Jawbreakers and Buckshot
(A plan to get a free sandwich that backfired)
Screen 1 of 3

I attended elementary school at the "Training School," a demonstration and experimental school owned and operated by Western Kentucky State Normal School in Bowling Green, Kentucky.

This "Training School" was housed on the campus of the normal school in the same building where my mother taught music education courses for college students preparing to be teachers. Since my older brother also attended this same elementary school, he and I would usually walk to school with our mother each morning, and the three of us saw each other frequently during the day.

When I was in the fourth grade, our morning recess period was held shortly before eleven o'clock on a natural playground behind the school building. During recess we usually played in and around an old trench used by Confederate troops during the Civil War. Our recreational activities were not organized. We just ran, sang, chased each other, and on rare occasion when we had any snacks we would eat.
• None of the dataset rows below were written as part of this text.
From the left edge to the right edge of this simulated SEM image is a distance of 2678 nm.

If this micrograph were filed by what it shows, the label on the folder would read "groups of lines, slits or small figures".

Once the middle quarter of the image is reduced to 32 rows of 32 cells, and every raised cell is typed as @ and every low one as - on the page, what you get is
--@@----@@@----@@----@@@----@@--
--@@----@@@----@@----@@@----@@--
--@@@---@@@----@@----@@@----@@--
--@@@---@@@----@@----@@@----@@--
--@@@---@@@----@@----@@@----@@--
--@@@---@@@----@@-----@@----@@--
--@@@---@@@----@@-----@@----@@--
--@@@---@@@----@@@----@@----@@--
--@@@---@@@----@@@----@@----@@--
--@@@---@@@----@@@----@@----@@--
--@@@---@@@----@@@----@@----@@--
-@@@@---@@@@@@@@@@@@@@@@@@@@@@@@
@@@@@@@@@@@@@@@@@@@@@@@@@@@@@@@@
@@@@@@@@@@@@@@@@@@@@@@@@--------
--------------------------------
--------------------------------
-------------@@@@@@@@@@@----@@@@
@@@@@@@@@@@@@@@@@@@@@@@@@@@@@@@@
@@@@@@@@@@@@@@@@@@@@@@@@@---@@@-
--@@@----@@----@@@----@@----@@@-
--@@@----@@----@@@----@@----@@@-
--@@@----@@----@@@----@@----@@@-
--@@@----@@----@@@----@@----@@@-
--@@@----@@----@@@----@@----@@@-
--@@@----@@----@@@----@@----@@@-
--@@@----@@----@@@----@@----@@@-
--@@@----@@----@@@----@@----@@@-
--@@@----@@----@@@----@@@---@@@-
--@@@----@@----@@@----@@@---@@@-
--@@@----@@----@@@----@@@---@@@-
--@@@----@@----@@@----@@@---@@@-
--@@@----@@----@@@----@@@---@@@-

One morning in the early fall--in the year 1922, I believe a friend of mine gave me a huge jawbreaker at the beginning of the recess period. This round ball of hard candy was not quite as large as a golf ball--but almost. I even had difficulty getting it into my mouth, but of course I did. It was cherry flavored, I remember, and it tasted so good that morning. I seemed to be unusually hungry.

With this jawbreaker resting heavily on my tongue, I began to chase my friend over the large rocks of the fort. Early in the chase when I jumped over the trench to cut him off, I suddenly realized I had swallowed the jawbreaker! As I said earlier, it was huge, but when it stuck in the lower part of my throat, it seemed even bigger, as it pushed my Adam's apple to one side. It really hurt and I didn't know what to do about it. I could not cough it up, and it refused to go down.

When I told my teacher about it, she suggested I ask my mother if I should be sent to a doctor. So I interrupted her college class while they were singing (they seemed always to be singing those "do-re-mi" exercises) and told her about the jaw- breaker. Instead of sending me to the doctor, she told me to go over to the kitchen of the student dormitory on campus and ask the Negro cook, Tom, for a glass of hot water--"as hot as you can drink it," my mother had said, apparently confident that the hot water would melt the hard candy enough to allow it to go on down to my stomach.

I knew Tom very well and liked him; so I gladly ran to the dormitory, which was only a few hundred yards away. Tom gave me the hot water, and as I sat there drinking it slowly in his big kitchen, I could smell some meat cooking in a big pot on the wood range. Tom said it was roast beef he was serving for lunch that day.

In a few minutes the jawbreaker eased down and I began to feel much better. By this time I was getting hungry, very hungry, and that roast beef smelled mighty good. When Tom saw me look into the pot several times, he asked if I wanted a bite of the beef. "It's just about done," he added. Of course I did. I was hoping he would ask me. "Yes, thank you," was my restrained answer. Whereupon, he cut a thick slice of the juicy beef with the biggest knife I had ever seen. He put the meat between two pieces of freshly baked bread and handed all of it to me, still warm but not too hot to eat.

Of course, I was relieved not to have the hurt in my throat any longer, and I was very hungry, but for whatever reason I was quite sure that was the best sandwich I had ever eaten. It was just great and I told Tom so.

After I had gobbled down my unexpected free lunch, I thanked Tom and went back to school to tell my mother and my teacher what had happened. Everyone was thankful that things turned out so well, and the usual schedule was followed for the rest of the day.